John Crowley on Narrative

From the November issue of Harper’s magazine, a lovely essay on narrative by [the acclaimed sf/fantasy author] John Crowley: A Ring-Formed World. It begins (my bold):

I have recently developed a crank theory, for which I can adduce no real evidence, that the human sense of time has its origins in story, or is at least bound up with the telling of stories. If, as science suggests, we were nomadic creatures for a very long time, changing place often — as the mountain gorilla, one of our fellow primates, does today — then the lives of our ancestors would have been shaped by the sense of leaving one place and moving on a path toward a new place. As we went on, we would form a memory of the earlier place and what we did there, and we would begin to imagine the new place. Would it be better? Would we regret leaving the old place? Once, we were there; now we are here; soon we will be elsewhere. Passing between Here and There, we are in narrative.
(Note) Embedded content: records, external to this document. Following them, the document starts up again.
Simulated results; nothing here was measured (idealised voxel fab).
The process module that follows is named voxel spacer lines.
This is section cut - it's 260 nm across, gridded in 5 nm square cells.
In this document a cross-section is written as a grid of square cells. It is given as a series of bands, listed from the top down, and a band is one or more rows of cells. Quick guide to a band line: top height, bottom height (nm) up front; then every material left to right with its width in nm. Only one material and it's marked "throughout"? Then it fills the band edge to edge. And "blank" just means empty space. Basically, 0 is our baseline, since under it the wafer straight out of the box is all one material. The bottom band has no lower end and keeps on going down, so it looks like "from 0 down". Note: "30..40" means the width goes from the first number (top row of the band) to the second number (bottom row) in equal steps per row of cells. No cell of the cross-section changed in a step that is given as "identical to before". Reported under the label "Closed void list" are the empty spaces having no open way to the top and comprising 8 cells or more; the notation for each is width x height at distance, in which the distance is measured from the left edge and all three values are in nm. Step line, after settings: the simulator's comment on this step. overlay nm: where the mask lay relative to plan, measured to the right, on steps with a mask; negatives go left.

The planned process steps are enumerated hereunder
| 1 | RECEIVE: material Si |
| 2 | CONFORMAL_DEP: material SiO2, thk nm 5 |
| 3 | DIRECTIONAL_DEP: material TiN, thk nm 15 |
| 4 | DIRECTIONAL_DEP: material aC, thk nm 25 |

This appeals to my sense that narrative is an essential part of human cognition; it is a bias, in the sense that we force narrative (“everything happens for a reason”) onto random events; it is a feature, in the sense that it is a heuristic for exercising how we understand the world, and how we would deal with hypothetical situations.

Crowley has some interesting things to say about ‘story’ vs. ‘plot’, and how narratives, novels, establish causes to bring about effects (while in the real world, we understand it through observation of causes that *produce* effects).

This is essentially what Alfred Hitchcock’s concept of the MacGuffin implies: if the workings of the MacGuffin — the gimmick in a story, the thing sought or feared by its characters — will not bring about the desired ending, it’s not the ending but the MacGuffin that must be changed.

And Crowley discusses the apparent ‘freedom’ of fictional characters.

I want to show that the limits that fictional characters seem to suffer are what make them finally more free than we are, not less, and more consequential in their realm than we are in ours. This is why we are drawn to them, why we never forget them and their acts.

And how fiction embodies meanings not often found in real life.

Time in fiction, like love in fiction and streets and houses and blood and money in fiction, is made only of meaning, unlike the ribbon that we ride, or that rides through us, which is indifferent to human need.